With China's
urban unemployment rate approaching 10 per cent, warning bells are prompting authorities
to initiate measures to bring the situation under control, but their efforts may be too
little too late, writes RUBY ZHU
Officially, China's urban unemployment rate for 2001 stood at 3.6 per
cent. While the figure suggests that China's unemployment number is manageable, it fails
to reflect the real unemployment situation in the Mainland.
The Economic Restructuring Office of the State Council estimates that the
actual urban unemployment rate is more likely around the 7 per cent mark. Add to that the
150 million surplus workers in rural areas, plus the redundant and soon-to-be-laid-off
workers, and 10 per cent would be a more accurate figure.
Between 1998 and 2001, state-owned enterprises laid off 25.5 million
workers, of which 16.8 million have been re-employed. China currently has 17.5 million
workers that have been laid off from state-owned enterprises, and the total number of
unemployed workers is expected to rise to 20 million by the end of this year.
The restructuring of state-owned enterprises is causing China's
unemployment to climb. The People's Daily recently reported that about 3,000 large and
medium-sized state-owned enterprises will be bankrupt within two to three years' time.
China President Jiang Zemin, at a national re-employment conference
convened in September this year, stressed the importance and urgency of re-employing
laid-off workers.
Much hope is being placed on China's service sector, which has the
potential to re-employ many of these laid-off workers. The sector hired 77.4 million
workers between 1991 and 2000, among which 72.4 million were new employees. Most of these
positions were from the labour-intensive trading, catering and community services sectors.
The service sector also ranks first in terms of investment to employment
ratio. For every 1 million renminbi invested in the sector, 1,000 additional jobs are
created, compared to only 550 for manufacturing. Although China's manufacturing sector is
enjoying strong growth and is still a big employer, it is trying to move up the value
chain by moving from labour-intensive manufacturing processes to capital- and
skill-intensive ones.
Private enterprises are also expected to do their bit in creating
employment opportunities. Among workers laid off by state-owned enterprises, 68 per cent
have found employment with private enterprises. The sector currently employs 42 per cent
of the urban workforce. Foreign enterprises also present employment opportunities for
local workers, but their stringent requirements usually make laid-off workers shy away
from applying for the jobs.
Economists believe that China's WTO entry will create 2-3 million new jobs
in the country over the next five to ten years. In the meantime, structural adjustments
and changes that have arisen from WTO entry will result in the loss of far more jobs than
it will create.
An estimated 8 million additional jobs will be created every year if China
is able to maintain its current economic growth rate. This clearly cannot ease its
unemployment pressure, and as such, government policies, such as increased investment in
infrastructure projects, will play an important role in keeping down unemployment.

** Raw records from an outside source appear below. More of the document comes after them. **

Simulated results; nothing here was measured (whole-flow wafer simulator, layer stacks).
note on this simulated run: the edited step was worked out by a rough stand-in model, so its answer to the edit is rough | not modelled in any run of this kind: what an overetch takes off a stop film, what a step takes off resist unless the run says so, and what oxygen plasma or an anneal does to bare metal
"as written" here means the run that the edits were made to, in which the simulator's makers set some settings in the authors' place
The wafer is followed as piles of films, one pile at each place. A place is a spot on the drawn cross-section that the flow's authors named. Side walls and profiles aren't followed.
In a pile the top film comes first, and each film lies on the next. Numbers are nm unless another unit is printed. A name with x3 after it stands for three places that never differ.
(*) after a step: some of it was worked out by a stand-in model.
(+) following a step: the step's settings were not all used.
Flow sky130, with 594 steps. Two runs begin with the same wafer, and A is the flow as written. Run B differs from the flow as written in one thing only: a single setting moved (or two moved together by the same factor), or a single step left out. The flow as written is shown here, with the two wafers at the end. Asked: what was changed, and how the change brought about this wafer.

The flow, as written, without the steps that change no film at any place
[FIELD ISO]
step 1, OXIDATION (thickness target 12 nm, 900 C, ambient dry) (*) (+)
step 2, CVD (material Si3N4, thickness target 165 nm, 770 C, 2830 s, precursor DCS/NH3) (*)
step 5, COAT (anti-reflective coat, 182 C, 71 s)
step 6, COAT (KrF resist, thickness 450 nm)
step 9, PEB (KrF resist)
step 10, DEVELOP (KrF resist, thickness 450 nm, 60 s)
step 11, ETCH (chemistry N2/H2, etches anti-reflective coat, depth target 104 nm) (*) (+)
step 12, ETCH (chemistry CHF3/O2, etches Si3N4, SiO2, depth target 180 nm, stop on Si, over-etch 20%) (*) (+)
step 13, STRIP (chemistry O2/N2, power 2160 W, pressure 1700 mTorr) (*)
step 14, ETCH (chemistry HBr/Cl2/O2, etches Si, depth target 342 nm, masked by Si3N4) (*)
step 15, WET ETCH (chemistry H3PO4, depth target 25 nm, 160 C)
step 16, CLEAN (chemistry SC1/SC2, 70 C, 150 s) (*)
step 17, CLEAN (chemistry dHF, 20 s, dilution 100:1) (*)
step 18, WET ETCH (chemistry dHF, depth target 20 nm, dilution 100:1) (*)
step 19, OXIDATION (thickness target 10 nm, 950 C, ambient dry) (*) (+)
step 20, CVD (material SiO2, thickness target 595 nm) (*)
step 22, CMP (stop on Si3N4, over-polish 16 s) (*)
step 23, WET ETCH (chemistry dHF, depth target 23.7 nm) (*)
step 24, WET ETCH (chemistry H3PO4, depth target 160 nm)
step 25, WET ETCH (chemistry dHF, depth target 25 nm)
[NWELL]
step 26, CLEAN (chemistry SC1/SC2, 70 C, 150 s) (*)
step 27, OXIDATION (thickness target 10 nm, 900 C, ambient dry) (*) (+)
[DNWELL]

The government is also organising a variety of free re-training courses
for the unemployed to increase their employability. A series of incentives targeted at the
service sector and private enterprises will also soon be launched to encourage them to
employ more workers. These include:
Providing tax breaks, as well as preferential loan arrangements to
redundant workers setting up their own business;
Offering tax concessions to enterprises absorbing a certain number of
laid-off workers, and reducing or wavering social insurance premiums;
Granting financial aid to enterprises employing laid-off men over 50
years old and women over 40 years old.
These measures are expected to create some relief, but the whole
unemployment issue should have been given more attention earlier, instead of always
focusing on the country's economic growth rate.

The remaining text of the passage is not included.